Why the NY Times called for Biden’s ouster

by SONALI KOLHATKAR

The elite newspaper has a long history of undermining progressive causes. Its position on Biden’s viability as the Democratic nominee needs to be seen within this context.

The New York Times, long considered the “newspaper of record” in the United States, has in recent weeks made no secret about its chief concern: President Joe Biden’s ability to defeat Donald Trump in November 2024. And, it has done everything it can to promote the idea that the Democratic Party ticket needs a new headliner. For those of us who read the paper not only to understand how elites think, but to glean how elites—in the words of Ed Herman and Noam Chomsky—“manufacture consent,” the time since the debate has been sharply instructive.
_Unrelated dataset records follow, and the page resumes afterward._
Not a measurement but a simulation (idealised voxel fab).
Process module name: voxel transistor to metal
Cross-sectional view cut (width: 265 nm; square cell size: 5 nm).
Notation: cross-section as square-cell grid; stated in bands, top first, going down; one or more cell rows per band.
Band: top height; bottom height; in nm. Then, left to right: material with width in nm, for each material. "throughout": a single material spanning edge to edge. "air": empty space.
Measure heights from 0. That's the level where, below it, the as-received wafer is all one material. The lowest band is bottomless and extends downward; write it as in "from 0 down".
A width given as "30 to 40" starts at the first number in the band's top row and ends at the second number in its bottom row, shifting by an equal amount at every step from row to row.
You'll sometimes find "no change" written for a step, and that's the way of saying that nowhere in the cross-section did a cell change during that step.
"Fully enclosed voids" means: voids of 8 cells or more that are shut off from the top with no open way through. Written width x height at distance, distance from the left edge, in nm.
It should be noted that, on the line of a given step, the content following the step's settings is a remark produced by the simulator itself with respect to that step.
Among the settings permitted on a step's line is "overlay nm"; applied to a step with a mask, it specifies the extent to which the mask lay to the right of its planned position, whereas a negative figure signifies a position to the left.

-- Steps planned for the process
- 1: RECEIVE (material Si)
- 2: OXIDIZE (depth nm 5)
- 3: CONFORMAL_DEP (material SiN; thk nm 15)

A day after the June 27 CNN debate between the two candidates, the newspaper’s editorial board published a stunning essay seeking to persuade Biden to leave the race. When a paper’s editorial board takes such a clear position on an issue, it is an institutional consensus, and in its June 28 opinion, the Times revealed that it considered Biden to be “reckless” in remaining in the race. Further, it concluded that “he failed his own test” by challenging Trump to an early debate and then crashing under the pressure.

Most stunningly, the paper’s editorial board proclaimed that replacing Biden with another candidate was, “the best chance to protect the soul of the nation…from the malign warping of Mr. Trump.”

But who will “protect the soul of the nation” from the New York Times? In the months leading up to the debate, the Times rarely, if ever, criticized Biden’s morally indefensible position of fueling Israel’s relentless genocide in Gaza. In February 2024 the editorial board published an opinion essay titled “A U.S. Call for a Humanitarian Cease-Fire in Gaza,” which certainly sounds anti-genocide. But the paper actually applauded Biden’s veto of a United Nations ceasefire proposal and justified his alternative proposal, giving Israel full discretion—one that the editorial board admitted “does not have sharp teeth.”